Hawks' roots in country music stretch back to his childhood growing up in Mount Airy, N.C., where country, bluegrass and old-time music are cultural standards. "My dad was a huge country music fan and I was sort of exposed to that music from the time I could ever hear music," recalls Hawks. "I can remember bluegrass and country being played around all the time."
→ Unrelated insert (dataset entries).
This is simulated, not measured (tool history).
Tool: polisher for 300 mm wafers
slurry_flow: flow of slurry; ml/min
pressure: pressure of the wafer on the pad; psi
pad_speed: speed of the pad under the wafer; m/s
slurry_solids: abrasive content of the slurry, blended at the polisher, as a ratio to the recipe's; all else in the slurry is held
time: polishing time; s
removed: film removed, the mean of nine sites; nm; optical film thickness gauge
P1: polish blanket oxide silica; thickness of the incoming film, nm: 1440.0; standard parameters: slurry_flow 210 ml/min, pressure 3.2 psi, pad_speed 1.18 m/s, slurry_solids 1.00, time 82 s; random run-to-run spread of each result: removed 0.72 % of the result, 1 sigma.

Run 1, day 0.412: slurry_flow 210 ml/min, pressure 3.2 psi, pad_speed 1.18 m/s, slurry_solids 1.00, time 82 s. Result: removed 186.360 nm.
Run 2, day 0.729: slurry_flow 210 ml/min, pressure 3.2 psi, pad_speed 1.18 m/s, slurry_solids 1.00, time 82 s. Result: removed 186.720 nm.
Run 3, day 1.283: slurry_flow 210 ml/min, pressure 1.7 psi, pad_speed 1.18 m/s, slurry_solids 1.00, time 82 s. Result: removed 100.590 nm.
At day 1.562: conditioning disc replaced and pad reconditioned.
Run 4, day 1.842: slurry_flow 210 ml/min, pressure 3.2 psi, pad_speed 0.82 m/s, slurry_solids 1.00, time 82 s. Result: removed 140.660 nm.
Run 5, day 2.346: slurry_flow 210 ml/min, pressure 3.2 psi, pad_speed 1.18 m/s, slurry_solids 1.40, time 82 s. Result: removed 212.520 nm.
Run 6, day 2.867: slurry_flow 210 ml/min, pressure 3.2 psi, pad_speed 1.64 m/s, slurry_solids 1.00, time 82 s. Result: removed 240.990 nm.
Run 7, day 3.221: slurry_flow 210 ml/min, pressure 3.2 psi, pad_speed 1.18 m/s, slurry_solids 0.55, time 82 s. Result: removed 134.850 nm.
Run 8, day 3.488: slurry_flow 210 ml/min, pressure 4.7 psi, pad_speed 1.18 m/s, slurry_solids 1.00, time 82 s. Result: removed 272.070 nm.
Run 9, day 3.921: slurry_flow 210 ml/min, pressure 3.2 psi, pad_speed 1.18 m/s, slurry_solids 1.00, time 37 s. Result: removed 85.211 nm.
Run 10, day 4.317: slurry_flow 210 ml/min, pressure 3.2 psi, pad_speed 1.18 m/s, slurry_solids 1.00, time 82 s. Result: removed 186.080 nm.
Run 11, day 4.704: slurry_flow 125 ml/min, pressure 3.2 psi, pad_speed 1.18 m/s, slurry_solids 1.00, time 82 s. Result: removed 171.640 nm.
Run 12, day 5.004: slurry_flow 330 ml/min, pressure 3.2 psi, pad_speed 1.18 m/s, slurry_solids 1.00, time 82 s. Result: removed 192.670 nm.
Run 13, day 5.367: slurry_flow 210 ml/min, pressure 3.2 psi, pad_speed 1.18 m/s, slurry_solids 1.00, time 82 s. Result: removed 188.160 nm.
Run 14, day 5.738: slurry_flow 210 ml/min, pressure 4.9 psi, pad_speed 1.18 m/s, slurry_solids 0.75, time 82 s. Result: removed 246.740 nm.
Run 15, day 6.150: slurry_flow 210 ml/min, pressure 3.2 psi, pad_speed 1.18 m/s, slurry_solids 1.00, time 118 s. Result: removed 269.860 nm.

His musical journey, however, wasn't a straight shot. In the 1980s, like so many of the local country players (John Howie of the Two Dollar Pistols, Greg Hanson of Hooverville and Ryan Adams), Hawks took a tortuous detour through punk rock. "Yeah, I went through a period of rebellion, as anyone does. You don't like to listen to what your parents like." He embraced the ethos of that movement and learned to play drums, sitting in on jam sessions with various bands. Hawks says, "Expressing yourself through your music, be it an instrument or singing, that aspect of punk rock--that sort of total abandonment to your instrument or your song or whatever--it really interested me early on."
By the late '80s, Hawks began moving away from punk and started traveling all over the musical map. He was experimenting with a Velvet Underground sound and delving into roots music. His efforts beyond the straight-up punk genre, however, didn't really gel until around 1989, when he learned to play guitar and started fronting a band called Bark with Ellen Grey, his wife at the time, who played bass and sang back-up. "A lot of people used to say that it was a cross between X and Crazy Horse," remembers Hawks. Bark was a power rock trio with an emphasis on making noise, but it was a first step toward what was to become the incipient Tremblers.
The same obstinacy that led Hawks away from country as an adolescent brought him back to it as an adult. "All throughout that time, I never ever listened to Hank Williams and didn't enjoy it," he says of his punk rock days. "The more I kept going back to Hank, I found myself saying, 'Gosh, I like George Jones too, and Merle Haggard.' A lot of their music was similar to the early punk rock stuff. It was somewhat rebellious ... and anti-establishment in the sense that, 'We're not going to do what Nashville wants us to do.'"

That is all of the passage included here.